‘Green Room’ is one of my most anticipated films of the year due to the return of director Jeremy Saulnier. He is the director of the wonderfully crafted ‘Blue Ruin’ (2014) which is amazing to say the least. A band straying into a secluded part of the Pacific Northwest stumbles onto a horrific act of violence. Because they are the only witnesses, they become the targets of a terrifying gang of skinheads who want to make sure all the evidence is eliminated.

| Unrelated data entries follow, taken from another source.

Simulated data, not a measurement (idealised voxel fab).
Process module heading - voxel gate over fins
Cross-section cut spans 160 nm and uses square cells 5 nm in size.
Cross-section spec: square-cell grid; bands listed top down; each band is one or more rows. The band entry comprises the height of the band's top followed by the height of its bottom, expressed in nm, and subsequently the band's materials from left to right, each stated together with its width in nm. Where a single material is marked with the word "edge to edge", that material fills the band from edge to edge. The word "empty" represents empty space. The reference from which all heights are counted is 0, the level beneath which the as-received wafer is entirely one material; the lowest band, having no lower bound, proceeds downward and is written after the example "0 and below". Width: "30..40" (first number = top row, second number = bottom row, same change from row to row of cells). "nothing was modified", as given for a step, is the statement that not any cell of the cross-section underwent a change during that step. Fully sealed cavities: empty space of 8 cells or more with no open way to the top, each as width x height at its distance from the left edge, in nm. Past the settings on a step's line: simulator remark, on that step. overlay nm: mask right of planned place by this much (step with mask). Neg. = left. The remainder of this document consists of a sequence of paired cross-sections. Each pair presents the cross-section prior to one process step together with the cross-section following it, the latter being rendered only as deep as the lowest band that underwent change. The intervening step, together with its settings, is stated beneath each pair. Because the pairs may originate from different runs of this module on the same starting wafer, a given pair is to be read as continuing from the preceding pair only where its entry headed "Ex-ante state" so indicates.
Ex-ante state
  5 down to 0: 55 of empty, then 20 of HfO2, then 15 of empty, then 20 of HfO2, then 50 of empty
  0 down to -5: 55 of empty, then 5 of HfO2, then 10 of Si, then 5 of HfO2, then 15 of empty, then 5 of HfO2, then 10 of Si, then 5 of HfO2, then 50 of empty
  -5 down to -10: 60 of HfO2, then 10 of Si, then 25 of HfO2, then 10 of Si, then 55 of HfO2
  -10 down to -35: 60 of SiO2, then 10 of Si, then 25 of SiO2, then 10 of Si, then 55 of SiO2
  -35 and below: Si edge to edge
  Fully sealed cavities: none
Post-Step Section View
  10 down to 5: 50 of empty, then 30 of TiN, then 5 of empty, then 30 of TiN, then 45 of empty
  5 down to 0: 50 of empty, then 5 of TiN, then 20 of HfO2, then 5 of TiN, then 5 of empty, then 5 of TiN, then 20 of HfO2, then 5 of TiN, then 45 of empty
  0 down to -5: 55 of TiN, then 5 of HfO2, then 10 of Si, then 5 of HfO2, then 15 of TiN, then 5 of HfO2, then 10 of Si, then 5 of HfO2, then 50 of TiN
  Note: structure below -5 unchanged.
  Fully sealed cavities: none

What sets Green Room apart from other slasher films is it’s economy of narrative. Not a single frame is wasted on unnecessary background, boring exposition dumps or contrived wrap-ups and explanations. Everything that can and should be known about the characters, and the story itself is implied visually. One could put the film on mute and still feel intimately involved with the band and grimly bracing for impending doom.
Though the plot may sound a bit silly, it most definitely isn’t. The neo-Nazis in this film are actually terrifying. They are ruthless cold people, however they are also hesitant. They know that the punk band can fight back, so caution must be taken. This shows that the people in this film are realistic. They fear, but they can also cause fear. That is also one of strong aspects of this film- realism. When things happen, there will be consequences. That also applies to gore. The gore will make you cringe. It’s realistic and they show you every little detail. When somebody gets injured, they suffer from that injury, making them weaker and easier to kill. The feeling that somebody may die any second creates some great tension.
“We’re not keeping you here, you’re just staying.”
Green Room wisely trades in Blue Ruin’s callous and quirky tension for a corrosive sense of dread that soaks through the story like an open wound. Performance wise this movie is really good. Yelchin’s recent demise makes his appearance in ‘Green Room’ all the more special, as well as saddening. He’s particularly remarkable here, enacting the heroic part, with absolute flourish. He was truly among the best of his generation & his untimely passing, makes his loss truly heartbreaking.
Patrick Stewart who does a fabulous job playing as the club’s owner. Unlike the majority of his underlings, who respond to the adrenaline poisoning their veins, Stewart’s Darcy is always collected. It’s as if he’s done this kind of thing before and has no compunction making a group of washout twenty-somethings disappear. Even if that means losing a couple of hungry pitbulls in the process. The movie brings to mind the best elements of Assault on Precinct 13 (1976) mixed with the dread of Halloween (1978) and visual leitmotifs that would have made Kieslowski smile.
There are some negative points, some of the dialogue is a bit weird at times. Members of the band say things no sane person would say in intense situations, for example: “Let’s split up! Alright good idea!” It may distract you sometimes, but overall it’s not the worst flaw in cinema history. Some minor editing issues are also present.
Overall there are still plenty of twists and turns the characters must go up against which only makes the movie all the more exciting. The general premise might sound tepid or simple but Saulnier knows exactly what he is doing and creates a ton of tension that more than makes up for the lack of a complex story. This is one of the years must see thrillers!